You know things are getting serious when I’m running for an hour in the middle of the week!
I had a little bit of a rough start to this one. I wasn’t really mentally prepared. I got distracted at home, looked up and it was 6:30. I rushed to get all my gear together and didn’t start running until around 7. One thing I learned is that you have to be mentally right before these things. I can’t just roll out of bed and run for an hour. I need to think about it a little.
For the first 10 minutes I hated it and kept thinking that I don’t like running. Then, just like on most of my runs, I hit my stride and it wasn’t a big deal. Then it actually got really fun.
It doesn’t happen all the time but sometimes, like today, I get into a little zone where it seems like my legs are moving on their own without me having to push. I’m just cruising and my mind wanders. At those times, the last thing I want to do is stop. I sometimes think about serious stuff and other times silly stuff. At any moment I might be deep in thought or laughing out loud. I’m really happy when this happens and a little depressed when it’s over. The people I see with Ipod’s don’t know what they’re missing.

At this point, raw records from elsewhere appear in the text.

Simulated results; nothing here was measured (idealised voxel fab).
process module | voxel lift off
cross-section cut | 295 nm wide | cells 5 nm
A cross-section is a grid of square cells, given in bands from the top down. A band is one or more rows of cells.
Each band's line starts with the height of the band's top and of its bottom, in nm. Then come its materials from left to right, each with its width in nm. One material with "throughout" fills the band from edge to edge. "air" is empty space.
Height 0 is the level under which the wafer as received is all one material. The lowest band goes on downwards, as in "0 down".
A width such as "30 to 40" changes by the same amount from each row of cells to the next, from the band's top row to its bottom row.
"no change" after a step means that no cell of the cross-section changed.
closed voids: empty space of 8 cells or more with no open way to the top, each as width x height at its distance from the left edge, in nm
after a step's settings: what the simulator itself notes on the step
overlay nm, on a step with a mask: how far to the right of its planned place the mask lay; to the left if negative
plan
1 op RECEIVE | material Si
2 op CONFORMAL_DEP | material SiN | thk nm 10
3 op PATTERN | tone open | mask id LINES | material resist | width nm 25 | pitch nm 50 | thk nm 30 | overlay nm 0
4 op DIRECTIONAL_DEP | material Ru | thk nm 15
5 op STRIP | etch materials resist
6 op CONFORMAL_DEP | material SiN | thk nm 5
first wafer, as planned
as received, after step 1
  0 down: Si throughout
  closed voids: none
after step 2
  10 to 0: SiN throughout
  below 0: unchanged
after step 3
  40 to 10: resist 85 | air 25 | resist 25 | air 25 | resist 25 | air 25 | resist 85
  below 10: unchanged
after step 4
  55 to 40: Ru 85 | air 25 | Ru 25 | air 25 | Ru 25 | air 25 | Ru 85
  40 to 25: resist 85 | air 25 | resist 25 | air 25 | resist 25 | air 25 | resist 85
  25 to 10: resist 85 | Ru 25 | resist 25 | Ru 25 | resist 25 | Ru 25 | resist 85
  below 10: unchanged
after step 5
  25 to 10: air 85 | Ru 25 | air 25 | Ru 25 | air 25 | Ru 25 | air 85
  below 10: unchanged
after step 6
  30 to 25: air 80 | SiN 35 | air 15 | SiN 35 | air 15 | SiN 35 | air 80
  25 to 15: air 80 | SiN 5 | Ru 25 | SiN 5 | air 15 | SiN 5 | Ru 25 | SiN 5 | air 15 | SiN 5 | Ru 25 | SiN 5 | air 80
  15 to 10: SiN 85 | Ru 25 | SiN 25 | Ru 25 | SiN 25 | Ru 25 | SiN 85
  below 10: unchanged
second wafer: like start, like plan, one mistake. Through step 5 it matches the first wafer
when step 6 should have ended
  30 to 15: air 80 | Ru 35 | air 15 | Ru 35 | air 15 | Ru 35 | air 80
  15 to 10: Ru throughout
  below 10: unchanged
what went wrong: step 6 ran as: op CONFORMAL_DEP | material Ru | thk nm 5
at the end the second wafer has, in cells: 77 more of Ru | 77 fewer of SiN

I started running to lose weight but I can’t imagine stopping if I ever do get to whatever weight I finally get to. I’ll tone down this crazy schedule one day. I’ll try to incorporate other things like swimming or maybe biking. I’ll get back into lifting weights. I don’t think I’ll ever stop running, though. I like to think that I’ll still find time to get out on some trail and run for an hour. Some days will be horrible. Other days, though, will be truly great. That’s all it will take to keep me coming back for more.